Data Distribution Drift

Automunge makes machine learning easy

Nicholas Teague
Automunge
8 min readJan 1, 2020

--

One

Approaching the one year mark of the Automunge project (non-sequential months, took a salary slave sabbatical at the mid-point), and well looking back we really have a lot to show for it. A robust software package filling several unmet needs for data scientists looking to compile machine learning models that incorporate elements of tabular data in their pipelines — or in other words most machine learning models. A real book! (I mean ok it’s just a bunch of essays on Medium which is literally so prestigious a platform that I can’t even share links to the data science Reddit feed to give you an idea). The beginnings of some intellectual property claims (patent pending) for this open source software which may sound like an anachronism but I assure you is a sound strategy meant to simultaneously establish trust in a user-base while providing some degree of protection from competitors copying our inventions in the context of a commercial offering. Oh and like frankly not enough users. That’s kind of the big gap of making this a reputable platform.

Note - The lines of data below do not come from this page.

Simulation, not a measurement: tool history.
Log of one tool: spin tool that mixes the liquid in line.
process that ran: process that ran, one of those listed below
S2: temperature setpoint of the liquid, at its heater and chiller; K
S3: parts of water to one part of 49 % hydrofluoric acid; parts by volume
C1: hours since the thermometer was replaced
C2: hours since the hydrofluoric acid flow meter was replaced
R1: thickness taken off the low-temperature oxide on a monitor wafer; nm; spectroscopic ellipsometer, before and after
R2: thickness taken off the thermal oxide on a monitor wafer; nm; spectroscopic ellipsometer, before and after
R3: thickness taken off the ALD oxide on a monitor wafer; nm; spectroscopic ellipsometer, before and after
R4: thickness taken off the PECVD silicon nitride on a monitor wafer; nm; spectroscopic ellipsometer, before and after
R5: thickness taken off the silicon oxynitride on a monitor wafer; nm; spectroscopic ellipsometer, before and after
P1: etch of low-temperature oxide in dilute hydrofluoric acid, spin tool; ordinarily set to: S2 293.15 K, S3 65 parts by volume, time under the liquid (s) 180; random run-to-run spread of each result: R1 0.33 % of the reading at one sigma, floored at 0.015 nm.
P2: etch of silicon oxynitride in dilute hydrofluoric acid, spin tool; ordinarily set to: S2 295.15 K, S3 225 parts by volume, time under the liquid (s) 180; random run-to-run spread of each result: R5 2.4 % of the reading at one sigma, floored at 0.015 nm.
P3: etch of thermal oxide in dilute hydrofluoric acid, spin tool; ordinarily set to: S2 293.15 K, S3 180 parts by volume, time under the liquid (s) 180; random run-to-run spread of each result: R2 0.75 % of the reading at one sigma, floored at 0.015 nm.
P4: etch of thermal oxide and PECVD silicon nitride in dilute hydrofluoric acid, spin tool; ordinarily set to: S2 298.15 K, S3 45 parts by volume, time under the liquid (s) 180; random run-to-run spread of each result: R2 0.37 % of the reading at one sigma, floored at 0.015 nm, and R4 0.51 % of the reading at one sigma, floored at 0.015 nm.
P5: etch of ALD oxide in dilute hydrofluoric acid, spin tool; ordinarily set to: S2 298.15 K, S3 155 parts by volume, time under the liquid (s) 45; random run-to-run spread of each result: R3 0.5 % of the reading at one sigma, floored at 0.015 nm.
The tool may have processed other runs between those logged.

There are three key insights that have inspired much of what makes the Automunge platform unique. A first is the segregated application of feature engineering transformation functions between sets intended for training data, validation data, or inference data for machine learning, basing parameters of transformations to the validation and inference data sets from properties inferred from the training set — such as to prevent “data leakage” which may interfere with hyperparameter tuning operations for instance. A second key insight involves the incorporation of methods for automated assembly of feature column specific sets for purposes of training intermediate models for purposes of predicting infill to missing or improperly formatted data points — which is built into the platform, what we call ML infill. Another key insight originates from the recognition that by building on an assumption that data sets are received in a “tidy” form, meaning one feature per column and one row per observation, it becomes possible to fully automate the preprocessing methods by basing simple feature engineering transformations on properties inferred from each column for cases where methods are not otherwise specified by a user.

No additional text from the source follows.